LADIES AND GENTLEMEN, 1975
ANDY WARHOL
set of 10 colour screenprints
85.0 x 67.5 cm each
signed, numbered and dated verso
Warhol Foundation, New York
Jeffrey Ruesch Fine Art, New York
Private collection, New South Wales, acquired from the above in 2001
Andy Warhol’s Ladies and Gentleman, Palazzo Diamante, Ferrara, Italy, October 1975, and Romani Adami, Rome, November 1975 (another example)
Andy Warhol, Gallery of Modern Art, Brisbane, 8 December 2007 – 13 April 2008 (another example)
Feldman, F., and Schellmann, J., Andy Warhol Prints: A Catalogue Raisonné 1962 – 1987, Ronald Feldman Fine Arts, New York, 1997, cat. II.128 – 137, pp. 86 – 87, (illus., another example)

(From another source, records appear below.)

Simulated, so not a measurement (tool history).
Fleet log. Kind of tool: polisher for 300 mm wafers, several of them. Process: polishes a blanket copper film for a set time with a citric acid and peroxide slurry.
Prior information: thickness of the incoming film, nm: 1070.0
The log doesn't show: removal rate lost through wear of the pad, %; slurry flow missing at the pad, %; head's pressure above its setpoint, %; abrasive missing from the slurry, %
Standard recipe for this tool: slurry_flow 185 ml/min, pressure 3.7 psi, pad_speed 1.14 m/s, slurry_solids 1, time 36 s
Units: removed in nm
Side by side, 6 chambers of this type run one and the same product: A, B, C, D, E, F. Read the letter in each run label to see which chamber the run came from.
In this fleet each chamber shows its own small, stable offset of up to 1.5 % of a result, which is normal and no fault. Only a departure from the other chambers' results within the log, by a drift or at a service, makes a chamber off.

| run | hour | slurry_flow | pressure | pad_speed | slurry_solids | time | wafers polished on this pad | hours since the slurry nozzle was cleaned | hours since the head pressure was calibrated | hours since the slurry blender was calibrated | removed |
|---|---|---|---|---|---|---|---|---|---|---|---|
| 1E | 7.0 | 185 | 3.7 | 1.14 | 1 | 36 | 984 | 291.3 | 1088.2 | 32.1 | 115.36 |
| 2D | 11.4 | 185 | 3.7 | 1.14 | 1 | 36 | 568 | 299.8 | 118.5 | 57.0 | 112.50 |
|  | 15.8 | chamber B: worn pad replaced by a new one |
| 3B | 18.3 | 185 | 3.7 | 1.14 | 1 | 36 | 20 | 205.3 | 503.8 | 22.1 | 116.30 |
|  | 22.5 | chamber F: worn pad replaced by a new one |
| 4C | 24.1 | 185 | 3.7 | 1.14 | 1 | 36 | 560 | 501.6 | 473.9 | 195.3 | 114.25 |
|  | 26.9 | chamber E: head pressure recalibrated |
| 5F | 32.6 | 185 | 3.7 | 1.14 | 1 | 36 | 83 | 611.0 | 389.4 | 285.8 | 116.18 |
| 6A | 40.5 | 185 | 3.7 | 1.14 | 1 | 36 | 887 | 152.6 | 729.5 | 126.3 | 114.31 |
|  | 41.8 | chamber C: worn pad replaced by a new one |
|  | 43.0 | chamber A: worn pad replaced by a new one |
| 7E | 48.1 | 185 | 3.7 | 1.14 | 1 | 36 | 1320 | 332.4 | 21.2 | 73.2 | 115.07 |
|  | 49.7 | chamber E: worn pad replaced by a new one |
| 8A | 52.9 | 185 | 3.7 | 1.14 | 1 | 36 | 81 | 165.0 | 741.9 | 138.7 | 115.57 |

‘Today, stars are their own managers. Before there were people who did this, now you have to do everything yourself. It’s the same with art.’1
Arguably the most influential artist of the twentieth century, Andy Warhol revolutionised modern art, radically altering notions of authorship and commodity to confound distinctions between art and life, ‘high’ and ‘low’ art and above all, between artist and public, whose tastes and values not only came to coincide but became inseparable. Pioneering techniques now commonplace in contemporary art, Warhol employed a vocabulary of mass-produced images from advertising and the celebrity press to present art as essentially another commercial enterprise – an act filled with equal parts indifferent banality, ingenious marketing and celebration. Applauded as a mirror of contemporary American culture in which, he notoriously predicted, everyone would experience (or want to experience) ‘fifteen minutes of fame’, Warhol thus actively cultivated celebrity with his glittering reflections of the upper echelons of society attesting to that aspect of his practice he unapologetically described as ‘business art’. As art historian Robert Rosenblum suggests, his legacy may be considered in the venerable European tradition of portrait painting, with Warhol ‘the ideal court painter to the 1970s international aristocracy that mixed, in wildly varying proportions, wealth, high fashion and brains.’ 2
That Warhol believed anyone could be a star is encapsulated superbly by the present series of glamorous portraits, Ladies and Gentlemen, 1975. While immediately evoking the allure of celebrity, the suite is, however, far removed from the earlier Jackie, Marilyn or Liz portraits which celebrate established personalities and derive from images made ‘public’ by virtue of their appearance in the media. Rather, Warhol here draws inspiration from Polaroid photographs he himself had taken of anonymous drag queens and transsexuals sourced by Interview magazine editor, Bob Colacello, from a Greenwich Village nightclub, ‘The Gilded Grape’. Predominantly of mixed-race and Hispanic origin, these models represented for Warhol the ultimate expression of the movie star presence he so eagerly sought to capture. Drawing heavily upon Hollywood idols, such individuals dedicated their lives to the performance of their self-fashioned personas, becoming manufactured icons in their own right. As Warhol pondered at the time upon the role of gender and artifice in self-image, ‘I wonder whether it’s harder for 1) a man to be a man; 2) a man to be a woman; 3) a woman to be a woman; or 4) a woman to be a man. I don’t really know the answer, but from watching all the different types, I know that the people who think they’re working the hardest are the men trying to be women. They do double-time… I guess it’s interesting to try to be another sex.’3
Bestowing a ‘glamour effect’ through the use of flamboyant colour, pose and accentuation of make-up intended to simulate fictional identities, thus Warhol immortalises anonymous figures of the promiscuous mixed-race American scene at the time denied visibility or marginalised by clichés relegating them to the fringes of community life. While mimicking the celebrity status of his other portraits, in its ambiguity and anonymity the series nevertheless veers away from the commerciality so often associated with Warhol’s work to explore a more abstract and elusive notion of fame. Similarly, the technique of photographic images printed upon torn paper collage employed here departs from Warhol’s highly mechanical silkscreened works of the previous decade to reveal, rather, traces of the artist’s hand - effectively belying his infamous declaration that ‘I just want to be a machine.’4 Indeed, like the best of his achievements, Ladies and Gentlemen remains deliberately enigmatic – Warhol seems to demand that his audience look beyond the visual seduction of the image surface, yet he himself remains ever passive and superficial, elucidating very little in terms of meaning.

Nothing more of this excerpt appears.